LONDON (Reuters) - Britain’s economy will shrink if it leaves the European Union without a Brexit deal and it will suffer some damage whatever terms it agrees, the International Monetary Fund said on Monday, challenging the promises of some Brexit supporters.
The Fund predicted Britain’s economy would grow by about 1.5 percent a year in 2018 and 2019 — lagging behind Germany and France — if a broad Brexit agreement was struck.
“I’m a desperate optimist, and I very much hope and pray that there will be a deal between the European Union and the UK,” IMF Managing Director Christine Lagarde said.
But failure to get a deal would lead to a contraction, she said.
“Let me be clear, compared with today’s smooth single market, all the likely Brexit scenarios will have costs for the economy and to a lesser extent as well for the EU,” Lagarde said as the IMF presented its annual report on Britain’s economy.
“The larger the impediments to trade in the new relationship, the costlier it will be. This should be fairly obvious, but it seems that sometimes it is not.”
Britain is due to leave the EU in little more than six months’ time but London and Brussels have yet to strike a deal to secure a transition period.
Prime Minister Theresa May has struggled to bridge a deep divide within her Conservative Party about how close a relationship Britain should have with the EU.
She is hoping to make progress toward a deal when she meets fellow EU leaders this week.
British finance minister Philip Hammond, speaking alongside Lagarde, said the government had to heed the “clear warnings” from the IMF of a no-deal Brexit.
Hammond has been criticized by some Conservative Party lawmakers who say he wants to keep Britain too close to the EU.
Many Brexit supporters say Britain must distance itself from Brussels in order to strike its own trade deals with fast-growing economies around the world.
The IMF said those kind of deals would not offset the drag to the economy from leaving the EU.
Ruth Lea, an economist with Arbuthnot Banking Group and a Brexit advocate, accused the IMF of joining a new round of “Project Fear,” a term Brexit supporters use for pre-referendum warnings of the economic consequences of a Leave vote.

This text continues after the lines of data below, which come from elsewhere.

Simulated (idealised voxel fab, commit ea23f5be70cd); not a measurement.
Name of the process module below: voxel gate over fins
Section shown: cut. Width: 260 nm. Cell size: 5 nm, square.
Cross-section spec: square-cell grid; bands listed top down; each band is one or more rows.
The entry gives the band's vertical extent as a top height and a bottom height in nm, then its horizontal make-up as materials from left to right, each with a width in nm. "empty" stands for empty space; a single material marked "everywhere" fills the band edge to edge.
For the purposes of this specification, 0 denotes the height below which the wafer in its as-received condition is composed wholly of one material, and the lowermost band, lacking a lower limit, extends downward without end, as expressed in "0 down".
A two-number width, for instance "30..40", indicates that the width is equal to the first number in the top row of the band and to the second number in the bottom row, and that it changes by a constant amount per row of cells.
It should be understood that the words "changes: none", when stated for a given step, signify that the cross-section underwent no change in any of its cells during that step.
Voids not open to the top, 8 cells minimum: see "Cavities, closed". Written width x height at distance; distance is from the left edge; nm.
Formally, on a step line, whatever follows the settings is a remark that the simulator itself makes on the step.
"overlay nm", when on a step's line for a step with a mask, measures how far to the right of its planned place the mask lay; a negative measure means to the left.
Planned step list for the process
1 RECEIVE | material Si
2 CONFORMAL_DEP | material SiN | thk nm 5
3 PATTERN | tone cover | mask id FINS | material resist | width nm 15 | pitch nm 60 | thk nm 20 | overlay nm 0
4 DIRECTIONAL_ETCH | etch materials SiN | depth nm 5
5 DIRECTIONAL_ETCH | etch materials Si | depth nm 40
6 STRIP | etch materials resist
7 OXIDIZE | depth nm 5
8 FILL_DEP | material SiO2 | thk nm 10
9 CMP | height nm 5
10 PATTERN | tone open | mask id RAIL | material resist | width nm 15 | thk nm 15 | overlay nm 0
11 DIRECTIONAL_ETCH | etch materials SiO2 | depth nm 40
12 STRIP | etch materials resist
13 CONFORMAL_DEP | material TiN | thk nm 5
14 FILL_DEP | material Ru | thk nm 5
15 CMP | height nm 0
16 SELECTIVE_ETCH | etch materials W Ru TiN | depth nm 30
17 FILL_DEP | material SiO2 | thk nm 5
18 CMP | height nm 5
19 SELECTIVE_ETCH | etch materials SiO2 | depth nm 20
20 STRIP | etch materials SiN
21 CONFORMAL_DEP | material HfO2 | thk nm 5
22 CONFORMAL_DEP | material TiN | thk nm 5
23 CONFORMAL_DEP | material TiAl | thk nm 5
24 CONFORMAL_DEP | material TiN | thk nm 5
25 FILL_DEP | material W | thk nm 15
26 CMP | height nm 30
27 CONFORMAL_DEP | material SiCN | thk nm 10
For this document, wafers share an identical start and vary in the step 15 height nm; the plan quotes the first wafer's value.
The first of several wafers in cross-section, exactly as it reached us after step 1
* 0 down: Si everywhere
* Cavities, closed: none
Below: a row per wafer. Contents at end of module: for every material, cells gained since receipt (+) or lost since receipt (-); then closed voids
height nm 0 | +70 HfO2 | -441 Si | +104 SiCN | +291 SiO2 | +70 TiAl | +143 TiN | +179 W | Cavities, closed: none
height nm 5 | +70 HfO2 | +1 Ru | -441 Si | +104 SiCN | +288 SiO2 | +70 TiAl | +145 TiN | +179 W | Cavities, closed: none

“Did they learn nothing from their loss of credibility after Project Fear Mark 1? In other words, stop making bold claims when you really don’t know what will happen,” Lea said on Twitter.
Britain’s economy — the world’s fifth-biggest — slowed after the 2016 referendum decision to leave the EU and it continues to be outpaced by most other rich nations.
However, stronger-than-expected data last week showed the economy had its fastest growth in nearly a year, helped by the World Cup and hot summer weather.
The IMF said there was a “daunting” range of issues still to be dealt with before Brexit.
Lagarde also said the IMF would lower its forecast for global economic growth when it updates its outlook in November.
“But I can say at this point, without disclosing any numbers, is that clouds on the horizon have not become lighter but darker,” she said.